I am a perfectionist. I said it. I hate it. I embody it. I loathe it. I secretly love it. I am annoyed by it. I embrace it. I am a perfectionist.
Not with everything, though. Just in a few things - like how the laundry is folded, getting straight A's in grad school, the sound of a perfect harmony during worship on a Sunday morning. The minor things. It usually doesn't get in the way of life...usually.
My children (well the majority of them) enjoy having their picture taken. They are blissfully unaware of their own imperfections (yes, I just said my kids aren't perfect. Just keepin' it real!). They don't care if their double chin is showing or their eyes are shut. They can laugh it off and see just the good. Kids are blessed with this perspective. They don't see thunder thighs or baby-baby-baby belly (that's my belly because I had 3 babies!). They see the stuff that we don't see - love, affection, enthusiasm, and joy. The stuff that's on the inside...the stuff that truly matters.
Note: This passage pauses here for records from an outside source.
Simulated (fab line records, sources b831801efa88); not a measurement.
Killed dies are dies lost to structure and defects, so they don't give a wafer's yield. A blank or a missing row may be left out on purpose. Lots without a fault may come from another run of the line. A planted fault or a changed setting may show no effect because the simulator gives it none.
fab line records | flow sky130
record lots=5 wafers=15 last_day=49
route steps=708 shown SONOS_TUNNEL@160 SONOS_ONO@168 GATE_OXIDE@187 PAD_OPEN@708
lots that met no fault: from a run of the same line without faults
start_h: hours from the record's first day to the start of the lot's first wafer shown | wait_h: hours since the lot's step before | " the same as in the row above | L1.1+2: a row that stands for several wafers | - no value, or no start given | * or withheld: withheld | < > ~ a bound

I, on the other hand, do not enjoy having my picture taken. Because I am a perfectionist, I have put off having family pictures taken for the past six years (you read it right) so I could get myself to where I want to be physically. Because I am a perfectionist, I wanted these pictures to be at a certain place, with certain weather, and the best light possible. I wanted our clothes to blend together, but not be the same. I wanted my hair to be glistening like morning dew on the grass and my teeth white as snow. As I reflected on this, I realized that all the things I wanted were superficial. They were surface things. They were not the stuff I am "made of," but rather the stuff I wanted people to see.
In reality (a town perfectionists do NOT live), I truly want people to see my outside reflect what is on the inside. The deep seated joy that lives in my heart. The love that spills from my soul for those I call mine. The fierceness in which I believe and worship my God. The prowess I possess when faced with adversity. The wonder of all battles won and the desire to face the battles that lie ahead. All of those things are what I want people to see when they look at our family pictures.
My eyes have recently been opened to the fact that there is only One who is perfect. One who is worthy of being perfect. He is the author of the gifts of joy, love, fierceness, prowess and wonder I experience day in and day out. He is what fuels my gifts. It is my mission to live full out for Him in my perfect imperfectness. By accepting I am imperfect, I am made perfect. Perfect!
So when I look at the family pictures, because I am an imperfect perfectionist, I will see the gifts He bestowed in me, not what appears on the outside. I am committing to doing this for everyone in every season. I encourage you all to do the same.